Use exact solutions where possible

For the first issue, instead of doing image manipulation, you can instead do an exact calculation by finding the intersections of the edges of the rotated rectangles, constructing the polygon that is the overlapping area, and then calculating the area of that polygon. This is much faster and uses much less memory. See this question for a possible approach in Python.

To calculate the area of the overlapping region with such a method, you would use on the order of 100 to 200 floating point operations: checking all 4 edges of one rectangle against each 4 of the other rectangle is about 4 * 4 * 8 = 128 operations, and calculating the area is around 8 * 4 = 32 operations for the worst case polygon with 8 edges. You probably only need to store the coordinates of the intersection points, which is 8 * 2 = 16 floating point values, which is 128 bytes when using double precision. I'm assuming all temporary values from the computations can be stored in registers. Compare that to having to create a 768*768 pixel image, where each image should hold at least 3 possible value: not part of a rectangle, non-overlapping area, and overlapping area. Because packing and unpacking 2 bit values is not efficient, you probably end up using 1 byte per pixel, so that is 576 kiB of memory, 4608 times as much as the 128 bytes used for the exact method. You would have to intialize this image, then calculate draw the boxes, which can probably done with integers or fixed-point mathematics, which may or may not be any faster than floating point arithmetic. Assuming you only need to do one operation per pixel, that will still be 589824 operations, or around 3000 more than using the exact method.

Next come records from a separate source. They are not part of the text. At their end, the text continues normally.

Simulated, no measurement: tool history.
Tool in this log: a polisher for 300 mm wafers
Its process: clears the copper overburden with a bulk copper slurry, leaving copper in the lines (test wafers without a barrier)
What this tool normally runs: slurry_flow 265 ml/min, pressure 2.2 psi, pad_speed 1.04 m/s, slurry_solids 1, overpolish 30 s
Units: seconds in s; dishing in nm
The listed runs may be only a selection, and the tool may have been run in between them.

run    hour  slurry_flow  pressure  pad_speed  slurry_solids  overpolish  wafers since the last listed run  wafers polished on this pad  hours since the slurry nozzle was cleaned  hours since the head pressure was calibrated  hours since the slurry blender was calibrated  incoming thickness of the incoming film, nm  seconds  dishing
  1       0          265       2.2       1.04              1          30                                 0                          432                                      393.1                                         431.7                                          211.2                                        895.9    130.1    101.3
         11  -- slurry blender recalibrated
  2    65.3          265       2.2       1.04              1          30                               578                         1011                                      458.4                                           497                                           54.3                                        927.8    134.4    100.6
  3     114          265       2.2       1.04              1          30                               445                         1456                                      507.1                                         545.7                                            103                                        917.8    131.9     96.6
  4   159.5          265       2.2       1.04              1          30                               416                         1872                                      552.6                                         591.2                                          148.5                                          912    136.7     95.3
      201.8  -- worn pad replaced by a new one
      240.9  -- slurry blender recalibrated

Avoid testing all possible combinations

For the second issue there are various ways to deal with it. A simple approach is to calculate the bounding box for each rotated rectangle, and first check if the bounding boxes overlap before doing the more expensive IoU calculation. However, that still requires a lot of tests. Looking at the images you provided, most red rectangles are quite small relative to the whole domain. In that case, a possible approach might be to divide the domain into smaller tiles, and for each tile have a list of rectangles that are overlapping that tile. Then you check each anchor box against all of the red rectangles that are overlapping the same tiles as the anchor box itself is overlapping.

For example, if you use tiles of size 100×100, then most boxes will overlap roughly only 2 tiles. That means, with 756 boxes in a 768x768 domain, there are approximately 2 * 756 * 100²/768² ≈ 25 overlapping each tile. Each anchor box will overlap approximately 2 tiles, so you need to check only 50 red boxes for each anchor box, reducing the amount of work by a factor 15 in this case. You can play around with the tile size to find the optimum size.

Use a faster language

Last but not least, Python will only get you so far. Once you have reduced the algorithmic complexity of your solution as much as possible, you are left with the overhead of an interpreted language like Python. To get the best performance, use a language like C, C++ or Rust. Depending on how much your Python code already off-loaded most of its work to libraries written in those compiled languages, you might get a huge speed boost this way.

Total speedup and memory usage reduction

It is very hard to give an exact number of how much you can improve this code, unless you actually implement the suggested methods and measure it. I'll give an estimate, and it might easily be off by a factor of 10.

Your code reports using ~3.5 GB of RAM, and takes around 3 seconds. That's actually close to what I would expect: 5 * 756 * 768 * 768 * 1 byte/pixel ≈ 2.2 GB, and also 5 * 756 * 768 * 768 * 1 FLOP/pixel / 1 GFLOP/s ≈ 2.2 seconds.

If I put in my estimates for the time and memory usage, and scale them with the ratio of the actual measurements from your code divided by the above estimate, then with both exact solutions and tiles combined, I get a memory usage of 5 * 50 * 128 / (5 * 756 * 768 * 768) * 3.57 GB ≈ 51 kB, and 5 * 50 * 200 / (5 * 756 * 768 * 768) * 3.11 s ≈ 70 µs. Now, those are some very small numbers, and while I think they are realistic, they don't include the setup costs for the tiles, so an actual program will probably use a bit more memory and time than that.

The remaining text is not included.